80. Mothers

Wednesday, June 6th, 2018
‘A boy’s best friend is his mother’ (Norman Bates – Psycho, written and directed by Joseph Stefano and Alfred Hitchcock, 1960). Welcome to Histories of the Unexpected where you will discover the history of things you did not know even had a history, like the history of nonsense or the history of the itch. For this episode let us join the Abbott of historical action, Dr Sam Willis, and the Marconi of long distance historical communication, Professor James Daybell, as they bring forth the unexpected history of mothers.
Join the very well preserved and embalmed historical adventurers as they take you on a journey of nurturing and sometimes less than tender care, from Freud’s controversially proposed Oedipus complex to the archaeological site of Banpo, China, discovered in 1953, from the Cross of Honour handed out to mothers in Nazi Germany to Stalin’s Order of Maternal Glory, and from the maternal conflict and violence evidenced within the fifteenth-century Paston Letters to the poignant seventeenth-century diary extracts of a worried mother, Lady Anne Clifford.

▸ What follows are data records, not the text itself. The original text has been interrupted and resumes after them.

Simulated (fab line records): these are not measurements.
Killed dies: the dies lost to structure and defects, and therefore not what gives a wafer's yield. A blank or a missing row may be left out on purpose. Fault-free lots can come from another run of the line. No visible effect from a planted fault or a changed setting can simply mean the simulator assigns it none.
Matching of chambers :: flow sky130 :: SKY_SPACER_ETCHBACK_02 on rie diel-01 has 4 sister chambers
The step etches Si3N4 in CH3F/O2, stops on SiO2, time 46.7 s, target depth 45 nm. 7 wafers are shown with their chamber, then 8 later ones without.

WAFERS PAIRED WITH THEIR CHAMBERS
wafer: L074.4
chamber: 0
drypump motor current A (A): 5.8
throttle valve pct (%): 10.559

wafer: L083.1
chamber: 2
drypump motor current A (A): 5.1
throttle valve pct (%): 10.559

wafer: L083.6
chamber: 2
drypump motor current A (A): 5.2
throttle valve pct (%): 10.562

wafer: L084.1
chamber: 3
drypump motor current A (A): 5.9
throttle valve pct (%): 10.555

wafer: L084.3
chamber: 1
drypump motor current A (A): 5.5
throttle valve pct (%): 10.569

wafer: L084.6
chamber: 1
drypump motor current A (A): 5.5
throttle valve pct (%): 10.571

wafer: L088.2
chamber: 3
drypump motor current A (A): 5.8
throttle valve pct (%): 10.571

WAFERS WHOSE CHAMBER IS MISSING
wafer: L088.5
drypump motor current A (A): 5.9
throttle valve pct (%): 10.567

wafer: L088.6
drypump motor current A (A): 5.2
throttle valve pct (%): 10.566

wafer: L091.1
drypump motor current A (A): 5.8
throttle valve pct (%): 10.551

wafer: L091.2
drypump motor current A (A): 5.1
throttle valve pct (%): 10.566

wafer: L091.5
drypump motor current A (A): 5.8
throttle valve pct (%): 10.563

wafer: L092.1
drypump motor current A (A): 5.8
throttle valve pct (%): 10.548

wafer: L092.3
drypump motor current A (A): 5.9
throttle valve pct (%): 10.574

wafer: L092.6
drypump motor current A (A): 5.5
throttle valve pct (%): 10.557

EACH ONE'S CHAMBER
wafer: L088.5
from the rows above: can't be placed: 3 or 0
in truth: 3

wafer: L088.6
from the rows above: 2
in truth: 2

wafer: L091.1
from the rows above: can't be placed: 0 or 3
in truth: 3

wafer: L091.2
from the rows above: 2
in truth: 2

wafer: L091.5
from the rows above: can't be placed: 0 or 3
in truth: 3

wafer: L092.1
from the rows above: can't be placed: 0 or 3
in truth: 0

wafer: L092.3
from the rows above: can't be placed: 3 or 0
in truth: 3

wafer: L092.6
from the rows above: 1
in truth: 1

Our two old maters discover that this unexpected history is actually all about: conflict and matriarchy, communist theory and shared economies, capitalism and inherited material wealth, legitimisation and state doctrine, propaganda and ideology, tyranny and idealism, cultural conformity and social engineering, knowledge transmission and dissemination, … and ugly babies, which were disliked by Queen Victoria.
Listen out for James’s own tribute to his mother, and a big Hi! to all mums listening.